Do you enjoy being held hostage and being electrocuted with jumper cables? If not, maybe you shouldn’t be selling decorative birdhouses made from reclaimed wood on Etsy.
On Dec. 4, the folks at Funny Or Die called upon the services of Rachael Leigh Cook, Tracey Gold, and Mark-Paul Gosselaar to tell the story of fictional Etsy head Ellie Harper. Harper, the mind behind the “site women turn to when their poetry careers don’t take off,” is portrayed by Cook as a maniacal dictator who resorts to violence and intimidation when Etsy sellers fail to stay in line.
“eBay is for nerds selling busts of Doctor Strange…craigslist is for sex offenders,” states the Queen of Etsy, a twinge of mental unbalance visible in her eye as she speaks. “If you need Etsy, you need me.”
When Etsy seller Maggie Chester (Gold) goes on the record claiming that Harper broke her “quilting hands” for refusing to pay a 20-cent protection fee, Detective Michael Peck of the FBI’s San Francisco Division (Gosselaar) looks into the case. He determines that Harper has been responsible for the deaths of over 200 arts-and-crafters.
Harper does not deny the claims but instead embraces them. At a board meeting, she beats a board member to death with a rhinestone-encrusted baseball bat to assert her stature.

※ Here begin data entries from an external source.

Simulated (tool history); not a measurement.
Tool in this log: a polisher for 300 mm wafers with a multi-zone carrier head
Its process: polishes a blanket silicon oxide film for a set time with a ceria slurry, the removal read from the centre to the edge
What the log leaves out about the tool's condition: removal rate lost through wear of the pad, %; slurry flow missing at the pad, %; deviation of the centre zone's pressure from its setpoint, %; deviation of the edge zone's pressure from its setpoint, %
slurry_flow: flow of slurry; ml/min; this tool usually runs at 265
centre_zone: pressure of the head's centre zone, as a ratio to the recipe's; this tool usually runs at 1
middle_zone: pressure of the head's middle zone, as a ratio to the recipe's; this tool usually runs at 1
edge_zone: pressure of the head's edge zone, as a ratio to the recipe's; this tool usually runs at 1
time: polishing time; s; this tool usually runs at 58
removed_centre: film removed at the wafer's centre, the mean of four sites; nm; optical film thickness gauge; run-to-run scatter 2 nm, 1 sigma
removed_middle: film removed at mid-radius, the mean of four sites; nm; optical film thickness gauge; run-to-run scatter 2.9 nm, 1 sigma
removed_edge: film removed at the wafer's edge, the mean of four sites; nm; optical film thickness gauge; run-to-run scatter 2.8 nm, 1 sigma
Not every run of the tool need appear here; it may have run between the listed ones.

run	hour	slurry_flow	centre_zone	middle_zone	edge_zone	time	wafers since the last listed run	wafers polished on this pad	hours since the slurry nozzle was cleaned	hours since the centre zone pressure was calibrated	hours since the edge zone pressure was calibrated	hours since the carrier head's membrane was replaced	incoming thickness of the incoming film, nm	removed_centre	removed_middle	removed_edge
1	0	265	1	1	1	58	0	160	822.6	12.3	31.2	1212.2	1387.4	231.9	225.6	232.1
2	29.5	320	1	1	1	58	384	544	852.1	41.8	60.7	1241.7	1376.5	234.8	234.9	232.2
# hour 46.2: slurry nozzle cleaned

In the video’s climax ending, Maggie Chester approaches Harper and pulls a gun. Harper follows suit, but both women forego a bullet-riddled ending in lieu of a shower of compliments on their weapons of choice: “personalized six-shot .38 revolvers with ribbons, glitter, gemstones.”
Viewers of the video were happy to see Gosselaar, who began his acting career as wise-cracking teenager Zack Morris on Saved by the Bell, make a return to comedy, but it seems the jokes about Etsy’s domination of the online craft market were lost on many.
“RACHEL LEIGH COOK HOT video not funny,” Richard Gonzales wrote on Facebook.
“Don’t get it. Not funny,” bmore commented on a Huffington Post article detailing the video.